About Value-Added And "Junk Science"
One can often hear opponents of value-added referring to these methods as “junk science." The term is meant to express the argument that value-added is unreliable and/or invalid, and that its scientific “façade” is without merit.
Now, I personally am not opposed to using these estimates in evaluations and other personnel policies, but I certainly understand opponents’ skepticism. For one thing, there are some states and districts in which design and implementation has been somewhat careless, and, in these situations, I very much share the skepticism. Moreover, the common argument that evaluations, in order to be "meaningful," must consist of value-added measures in a heavily-weighted role (e.g., 45-50 percent) is, in my view, unsupportable.
All that said, calling value-added “junk science” completely obscures the important issues. The real questions here are less about the merits of the models per se than how they're being used.
If value-added is “junk science” regardless of how it's employed, then a fairly large chunk of social scientific research is “junk science." If that’s your opinion, then okay – you’re entitled to it – but it’s not very compelling, at least in my (admittedly biased) view.
And those who hold this opinion will find that their options for using evidence to support their policy views are extremely limited. They should, for instance, cease citing the CREDO charter school study, which uses a somewhat similar approach – i.e., put simply, judging effectiveness by statistical comparison with schools serving similar students. In this sense, CREDO (and most of the charter school literature) must also be called “junk science."
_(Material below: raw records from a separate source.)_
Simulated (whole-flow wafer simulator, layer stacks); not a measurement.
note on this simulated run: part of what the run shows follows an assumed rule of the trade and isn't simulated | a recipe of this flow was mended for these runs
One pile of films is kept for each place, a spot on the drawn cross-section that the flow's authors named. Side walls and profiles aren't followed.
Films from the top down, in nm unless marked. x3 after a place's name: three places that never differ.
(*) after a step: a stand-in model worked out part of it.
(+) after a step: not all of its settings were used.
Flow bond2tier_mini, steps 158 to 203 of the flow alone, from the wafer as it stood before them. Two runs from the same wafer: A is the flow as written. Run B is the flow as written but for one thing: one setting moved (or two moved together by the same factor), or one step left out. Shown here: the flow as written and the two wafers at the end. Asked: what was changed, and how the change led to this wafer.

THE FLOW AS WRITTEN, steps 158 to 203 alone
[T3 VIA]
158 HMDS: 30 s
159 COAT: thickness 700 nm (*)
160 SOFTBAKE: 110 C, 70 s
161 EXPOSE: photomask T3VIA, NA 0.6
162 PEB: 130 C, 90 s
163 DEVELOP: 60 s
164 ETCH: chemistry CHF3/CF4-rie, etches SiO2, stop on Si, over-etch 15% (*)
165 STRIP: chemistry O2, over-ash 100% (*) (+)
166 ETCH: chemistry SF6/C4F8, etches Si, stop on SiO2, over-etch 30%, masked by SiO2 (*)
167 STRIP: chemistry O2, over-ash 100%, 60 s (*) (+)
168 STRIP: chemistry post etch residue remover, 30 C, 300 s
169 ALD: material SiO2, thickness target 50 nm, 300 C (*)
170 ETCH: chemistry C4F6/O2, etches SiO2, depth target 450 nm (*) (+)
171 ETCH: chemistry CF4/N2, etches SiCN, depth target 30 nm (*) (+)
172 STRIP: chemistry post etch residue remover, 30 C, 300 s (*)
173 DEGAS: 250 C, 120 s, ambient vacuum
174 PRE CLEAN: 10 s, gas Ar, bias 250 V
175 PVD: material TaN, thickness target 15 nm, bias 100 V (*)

Furthermore, what is the case against calling classroom observations “junk science” too? Even when done properly -- by well-trained observers observing multiple times throughout the year, observation scores also fluctuate over time and between raters, and they are subject to systematic bias (e.g., poorly-trained or vindictive principals).
You might believe that human judgment is a better way to assess performance than analyzing large-scale test score datasets, and you might be correct, but that's just an opinion, and it hardly means that all alternative measures are "junk" no matter their policy deployment.
It's also important to bear in mind the obvious fact that value-added has a wide range of research-related uses outside of high-stakes personnel decisions (including program evaluation). In fact, many of the conclusions from this literature are things with which few teachers would disagree - e.g., teachers vary widely in their measured performance, they improve a great deal during their first few years, etc.
In short, value-added models are what they are – sophisticated but imperfect tools that must be used properly. We can and should disagree about their proper uses, but calling the models "junk science" adds almost nothing of substance to that debate.
- Matt Di Carlo